US 12,451,138 B2
	Cross-lingual speaker recognition
Elie Khoury, Atlanta, GA (US); Tianxiang Chen, Atlanta, GA (US); Avrosh Kumar, Atlanta, GA (US); Ganesh Sivaraman, Atlanta, GA (US); and Kedar Phatak, Atlanta, GA (US)
Assigned to Pindrop Security, Inc., Atlanta, GA (US)
Filed by Pindrop Security, Inc., Atlanta, GA (US)
Filed on Oct. 31, 2022, as Appl. No. 17/977,521.
Claims priority of provisional application 63/274,909, filed on Nov. 2, 2021.
Claims priority of provisional application 63/274,460, filed on Nov. 1, 2021.
Prior Publication US 2023/0137652 A1, May 4, 2023
Int. Cl. G10L 15/00 (2013.01); G10L 17/00 (2013.01); G10L 17/04 (2013.01); G10L 17/10 (2013.01)

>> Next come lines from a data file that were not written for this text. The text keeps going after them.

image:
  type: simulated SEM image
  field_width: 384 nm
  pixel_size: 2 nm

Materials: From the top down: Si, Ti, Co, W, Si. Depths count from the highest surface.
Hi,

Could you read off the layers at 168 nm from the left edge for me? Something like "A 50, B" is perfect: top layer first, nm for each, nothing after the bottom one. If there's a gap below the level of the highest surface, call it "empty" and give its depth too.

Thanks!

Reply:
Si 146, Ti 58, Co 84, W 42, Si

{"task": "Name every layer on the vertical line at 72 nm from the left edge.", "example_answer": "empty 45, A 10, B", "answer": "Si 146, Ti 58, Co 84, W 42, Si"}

CPC G10L 17/04 (2013.01) [G10L 17/10 (2013.01)]

15 Claims

1. A computer-implemented method comprising: extracting, by a computer, an enrolled voiceprint for an enrolled speaker by applying an embedding extraction engine on one or more enrollment signals of the enrolled speaker, the enrolled voiceprint representing a plurality of enrollment acoustic features of the one or more enrollment signals; extracting, by the computer, an inbound voiceprint for an inbound speaker by applying the embedding extraction engine on one or more inbound signals of the inbound speaker, the inbound voiceprint representing a plurality of inbound acoustic features of the one or more inbound signals; generating, by the computer, one or more language likelihood scores by applying a language classifier on the enrolled voiceprint and the inbound voiceprint indicating a likelihood that an enrollment signal and a paired inbound signal include one or more languages; and generating, by the computer, a cross-lingual quality measure based upon one or more differences of the one or more language likelihood scores generated for the one or more enrollment signals and the one or more inbound signals, the cross-lingual quality measure indicating whether the enrollment signal and the paired inbound signal include a same language of the one or more languages.